For him, one of the most exciting jumping prospects for the current season is Howard Johnson’s Champion Hurdle hope Arcalis, who romped home in the Fighting Fifth at Newcastle in November, and also won the Supreme Novices at the 2005 Cheltenham Festival.
Demon days
‘They say it had been working like a fucking aeroplane leading up to that Newcastle race. And when the jockey, Tony Dobbin, got off afterwards, he said it was an absolute machine. I think it’s got the best hurdling technique of any horse I’ve seen since Istabraq. You could get 6/1 about it for the Champion straight after Newcastle – and that’s a massive price.’
Smith also likes Hennessy winner Trabolgan for the Cheltenham Gold Cup and reckons Henrietta Knight’s promising young novice chaser Racing Demon ‘looks a hell of a horse’ and, he feels, is a much stronger candidate for this spring’s Arkle Trophy than Irish novice Justified, who flopped at the Festival last season. (‘He needs really soft ground, which he won’t get at Cheltenham in March’.)
The bookmaker was also impressed by Jonjo O’Neill’s Newbury bumper winner Wichita Lineman, who ‘quickened up three lengths in spite of going sideways in the final furlong’. Wichita Lineman is a half-brother to Rhinestone Cowboy, whose narrow defeat by Pizzaro in the 2002 Festival Bumper was ruinous for many punters’ Cheltenham fortunes. Smith has a hunch the resurgent Jonjo and his team will avenge that loss next year.
Smith is a punter as well as a bookie and has always been receptive to the mystique and fun of a good old-fashioned touch or betting coup (even when he’s been on the wrong end of it). ‘My first proper winner was a pony on a 12/1 chance at Taunton and I remember I bought fish and chips all round to celebrate,’ he says.
However, he also feels strongly that ‘as a form-book punter, you want racing to be nearly 100% straight’. He clearly doesn’t think it is in 2006, and seems certain where the blame lies.
‘In the old days, a stable lad maybe used to have a fiver or a tenner on his horse when he knew it was off and win himself £50 or £500. Now he knows he can make five times that by galloping it too hard the day before the race and then laying it on the exchanges. The Jockey Club shouldn’t need outside experts to point out these things. Policing racing is so easy. If you give me enough money, I can tell you which horses aren’t going to win.
System failure
‘There was a horse at [a recent major National Hunt meet]. It was 11/4 favourite on the boards, but it went to 9/1 on Betfair just before the off and then it was 17/1 on the exchanges after jumping just one fence. And what happened? It finished fifth. Also, think back to when those jockeys were pulled in five years ago. There were 21 horses named. One of our biggest ever punters backed all of them and they all won. Did they think he just got lucky, or what?’
Tic tac no
Neither is Smith impressed by the calibre of some of the individuals calling themselves racecourse bookies. ‘I used to love getting out of bed at 5am on the day of a big meeting, getting all the news, doing my homework and working out the proper odds on a race.

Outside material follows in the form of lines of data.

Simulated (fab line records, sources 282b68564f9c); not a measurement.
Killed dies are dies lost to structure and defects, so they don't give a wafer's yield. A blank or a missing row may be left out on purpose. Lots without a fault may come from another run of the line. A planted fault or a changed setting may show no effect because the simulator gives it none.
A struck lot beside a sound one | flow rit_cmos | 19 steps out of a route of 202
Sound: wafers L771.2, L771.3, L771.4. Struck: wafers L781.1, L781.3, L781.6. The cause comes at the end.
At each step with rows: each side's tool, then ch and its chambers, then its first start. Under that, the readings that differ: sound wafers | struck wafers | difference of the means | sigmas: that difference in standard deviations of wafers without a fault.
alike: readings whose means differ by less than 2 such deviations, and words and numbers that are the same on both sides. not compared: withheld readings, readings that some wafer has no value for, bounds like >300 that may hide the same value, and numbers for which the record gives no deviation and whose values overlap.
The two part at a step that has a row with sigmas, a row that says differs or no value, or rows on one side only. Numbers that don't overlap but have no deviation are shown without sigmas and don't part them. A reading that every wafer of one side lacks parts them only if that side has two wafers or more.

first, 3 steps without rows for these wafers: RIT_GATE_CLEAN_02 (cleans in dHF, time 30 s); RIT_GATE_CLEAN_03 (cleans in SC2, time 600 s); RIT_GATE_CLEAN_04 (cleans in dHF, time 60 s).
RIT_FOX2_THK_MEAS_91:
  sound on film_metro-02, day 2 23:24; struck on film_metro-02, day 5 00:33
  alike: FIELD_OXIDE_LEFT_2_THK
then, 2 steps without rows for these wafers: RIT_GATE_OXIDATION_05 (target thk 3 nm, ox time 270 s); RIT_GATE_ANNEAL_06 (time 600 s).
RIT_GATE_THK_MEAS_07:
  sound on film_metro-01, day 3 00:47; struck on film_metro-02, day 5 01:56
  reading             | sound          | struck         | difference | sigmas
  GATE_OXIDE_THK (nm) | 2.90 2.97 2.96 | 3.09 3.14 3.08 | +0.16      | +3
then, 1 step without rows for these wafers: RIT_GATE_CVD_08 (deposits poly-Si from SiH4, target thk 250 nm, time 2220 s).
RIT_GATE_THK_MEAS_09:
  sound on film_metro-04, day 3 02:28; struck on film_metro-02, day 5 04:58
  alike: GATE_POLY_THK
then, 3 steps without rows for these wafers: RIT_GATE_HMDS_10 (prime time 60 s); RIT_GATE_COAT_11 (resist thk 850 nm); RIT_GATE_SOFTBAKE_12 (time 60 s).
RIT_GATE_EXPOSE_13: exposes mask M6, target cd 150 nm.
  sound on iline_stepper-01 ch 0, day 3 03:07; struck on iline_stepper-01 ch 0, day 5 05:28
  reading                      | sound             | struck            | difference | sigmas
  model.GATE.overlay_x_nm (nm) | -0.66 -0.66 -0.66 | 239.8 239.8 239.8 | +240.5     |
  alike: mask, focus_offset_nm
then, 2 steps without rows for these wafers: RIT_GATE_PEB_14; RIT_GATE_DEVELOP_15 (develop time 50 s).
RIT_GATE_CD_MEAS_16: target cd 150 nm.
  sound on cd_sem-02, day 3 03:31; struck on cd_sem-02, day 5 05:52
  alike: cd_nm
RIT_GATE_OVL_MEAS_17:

However, now even the biggest firms are influenced by what prices the exchanges are quoting the night before. The people setting these prices are effectively telling us what odds they want to back a horse at. Ladbrokes, Hills and Coral are still sending money down to the track, yet because of the exchanges, the horse’s odds get bigger.
‘I used to be a leader in the West, but not any more. Most of the socalled bookies there now are just followers. There’s still the Irish boys such as Justin Carthy of Chronicle, who’s terrific, but 99% of the rest can’t clerk and can’t tic tac, either: they might as well just be agents for the exchanges,’ he says.
In light of this, then, it’s perhaps not surprising he’s cut back on his racecourse interests. He sold his pitch at York and he is considering selling up at the new Royal Ascot, too, where he reckons ‘they’ll be charging £100-a-day admission before long’. But then Andy Smith has never been that bothered about flat racing (‘Too much “us and them’’,’ as he puts it) and the suave charms of Ascot and Knavesmire don’t excite him anything like as much as the jumping game.
Changing times
It seems Smith isn’t happy about how things are progressing in his trade. ‘You don’t get so many personalities going racing any more, either. Eddie Fremantle used to come up to me regularly and back the rags. Now he knows he can lay the favourite and back the outsiders at 400/1 on Betfair,’ he says.
However, he concedes the opposite is true for the average punter. ‘If I back two winners a day, I’m ahead but that’s not enough for a bookmaker. I need four because I’ve got about £100,000 a year in expenses. The punter’s got no staff to worry about and no tax return. In fact, the punter has probably never had it so good.’
And long may that continue, we say.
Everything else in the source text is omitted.